Goodbye Mick ...
Almost a week ago a pivotal member of our pole family experienced a loss none of us thought possible.
The days following this sad news have been numbed and muted.
The usual online banter grew quiet, the atmosphere in the studio dulled, and each of us has tried to work out how to approach this sadness.
A lot of us have cried, a lot have reflected on our own loved ones, some have re-lived their own losses, and some through newness to our community remain reasonably unaffected.
We try to empathise as best we can, and we’ve all waited watching for clues and signs within this confusing time; hints that show us that life goes on, that show its okay for life to go on.
In the freshness of this loss days feel so unfair, the sun shining is wrong, hearing people laughing is wrong, normalness feels wrong.
But life does go on... and we work through this time the best we can.
Our thoughts now turn to standing beside one of our own and being there for her as she says her goodbyes and we say ours with her.
We will share this experience with many others who are unknown to us.
We don’t have exclusivity on her, or on her grief.
As much as we want to claim her solely for ourselves, as much as we want to hold her, help her, and make it all better… we cannot.
We share only a small part of her grief, as we share her; she is also a daughter, a daughter in law, sister, aunt, granddaughter, colleague, bestie, buddy, and a friend.
She is a strong woman, surrounded by strong women.
In that strength we will unite, we will support, and we will cry.

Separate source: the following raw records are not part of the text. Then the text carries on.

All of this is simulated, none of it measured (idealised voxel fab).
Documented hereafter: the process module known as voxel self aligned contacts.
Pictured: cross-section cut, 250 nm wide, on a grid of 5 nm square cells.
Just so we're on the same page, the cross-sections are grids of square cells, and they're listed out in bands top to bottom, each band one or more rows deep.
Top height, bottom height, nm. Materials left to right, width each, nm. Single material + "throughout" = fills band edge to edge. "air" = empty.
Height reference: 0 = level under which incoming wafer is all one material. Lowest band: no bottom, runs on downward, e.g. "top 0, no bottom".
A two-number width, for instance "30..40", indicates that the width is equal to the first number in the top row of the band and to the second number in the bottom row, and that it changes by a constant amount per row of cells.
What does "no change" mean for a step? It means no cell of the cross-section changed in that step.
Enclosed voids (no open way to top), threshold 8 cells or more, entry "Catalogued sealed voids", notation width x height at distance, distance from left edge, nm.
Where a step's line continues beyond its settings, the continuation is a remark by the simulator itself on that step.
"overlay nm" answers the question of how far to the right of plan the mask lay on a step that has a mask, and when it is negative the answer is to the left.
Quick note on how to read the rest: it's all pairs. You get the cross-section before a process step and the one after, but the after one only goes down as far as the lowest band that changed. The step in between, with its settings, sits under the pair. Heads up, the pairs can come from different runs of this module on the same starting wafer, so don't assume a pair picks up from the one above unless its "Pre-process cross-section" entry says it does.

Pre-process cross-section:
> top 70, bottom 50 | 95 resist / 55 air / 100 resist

We will care for her the best way each of us knows how; some of us will overwhelm her with our good intentions, some will become overprotective and become hypersensitive for her, some will try not to be noticed by her for fear of not knowing what to say or do around her.
A lot of us will fall in between those gaps. We will try to imagine, we will reflect, we will empathise, and we will cope the best we can.
Unfortunately life is not a neat and tidy Facebook quote, death and grief are messy. Hell, even life is messy a lot of the time!
Many of us will play the cruel and pointless mind game of what if, should have, and could have; wondering if with hindsight things could have been different. This doesn’t help the healing, and it certainly won’t change what has happened.
Unexpected losses like this jolt us and remind us how unpredictable life is, how truly fragile we are, and that nothing is guaranteed.
The only response, the only way to move forward is to make sure you live.
Honour those who have had this opportunity taken from them, and out of respect for those who have been left behind.
Live your life in the present.
Yes, absolutely plan for the future, celebrate the past... but the here and now is all we are.
Here and now is our experience.
Here and now is all we have been granted.
So, say those words you’re unsure of: pay that compliment, praise that action, be kind, smile.
Do the things you’ve wanted to do: make plans to get you there, sign up, save up, book it in.
Appreciate the steps along the way.
Hug that person, brush that hand, touch that face, even just in friendship, or even if it’s more.
Feel it, embrace it, live it.
Savour all that life offers: the bad as well as the good, the simple, the grand, and the in between.
All of it… Every. Damn. Experience. Every. Damn. Day.
From that coffee that’s too hot, that song stuck in your head, to that divine smell you just can’t place.
For as long, or as short as we have it for, life really is a gift worth living.